Business Oregon Unable to Provide Financial Services to Marijuana Industry

Despite the passing of Oregon State Ballot Measure 91, Business Oregon is unable to provide financial services to businesses that engage in the possession, manufacture or sale of marijuana for a variety of reasons that include:

  1. Oregon law limits eligibility to participate in most of Business Oregon's programs to traded sector businesses only. ORS 285A.010(17) defines traded sector as "industries in which member firms sell their goods or services into markets for which national or international competition exists." Because marijuana remains illegal in many other states and countries and licensees may not export marijuana from this state, it does not meet the definition of a traded sector business.
  2. Most Business Oregon programs require the applicant to comply with all local, state and federal laws. To date, marijuana is listed as a controlled substance under the Comprehensive Drug Abuse Prevention and Control Act of 1970 (Controlled Substances Act), and thus the possession, manufacture and sale of marijuana remain a crime under federal law.
  3. While legally sanctioned in Oregon, cannabis-related businesses still face significant financial and banking challenges nationwide. To deal with these issues, the Oregon Legislature passed Senate Joint Memorial 12 urging Congress to develop a solution to the financial issues that arise from the operation of a marijuana business and urged Congress to declassify marijuana as a Schedule I drug under the federal Controlled Substances Act. Thus far, neither Congress nor any state legislature has identified a solution to these financial barriers.

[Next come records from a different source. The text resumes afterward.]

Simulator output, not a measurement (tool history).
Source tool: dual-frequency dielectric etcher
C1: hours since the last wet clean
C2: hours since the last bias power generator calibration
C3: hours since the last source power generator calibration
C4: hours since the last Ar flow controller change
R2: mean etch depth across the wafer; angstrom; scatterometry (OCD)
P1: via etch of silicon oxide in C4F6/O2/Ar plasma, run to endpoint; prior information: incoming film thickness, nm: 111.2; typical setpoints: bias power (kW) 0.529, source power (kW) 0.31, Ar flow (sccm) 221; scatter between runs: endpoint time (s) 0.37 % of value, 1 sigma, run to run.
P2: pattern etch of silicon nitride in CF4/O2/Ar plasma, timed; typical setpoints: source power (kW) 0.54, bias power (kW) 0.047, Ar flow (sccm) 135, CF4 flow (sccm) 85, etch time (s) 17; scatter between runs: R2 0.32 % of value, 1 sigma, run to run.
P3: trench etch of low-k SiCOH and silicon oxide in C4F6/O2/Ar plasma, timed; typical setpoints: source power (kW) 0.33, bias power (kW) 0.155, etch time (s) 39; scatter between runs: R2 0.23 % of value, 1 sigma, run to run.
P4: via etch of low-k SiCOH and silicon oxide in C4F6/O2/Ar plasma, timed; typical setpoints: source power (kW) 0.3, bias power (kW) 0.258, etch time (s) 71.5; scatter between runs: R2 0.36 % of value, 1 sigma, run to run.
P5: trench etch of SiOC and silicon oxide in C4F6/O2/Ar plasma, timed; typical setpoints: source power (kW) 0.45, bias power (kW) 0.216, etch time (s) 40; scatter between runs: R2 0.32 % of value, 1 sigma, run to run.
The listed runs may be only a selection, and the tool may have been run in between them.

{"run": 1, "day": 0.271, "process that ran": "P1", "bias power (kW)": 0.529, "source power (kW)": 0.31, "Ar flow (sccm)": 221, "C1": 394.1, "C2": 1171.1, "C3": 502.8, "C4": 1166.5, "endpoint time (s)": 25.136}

Business Oregon is unable to provide loans, loan guarantees, grants, bonds or other financial incentives, or to utilize any portion of its program funds or resources (whether from federal or state sources) to serve companies in the marijuana industry until these legal and financial restrictions are lifted. The above reasons also are generally applicable to tax incentives, whether credits and other types of abatements, that are otherwise available for businesses at the state or local level.

For those looking to do business in the marijuana industry, you may find alternative resources on the National Cannabis Industry Association website.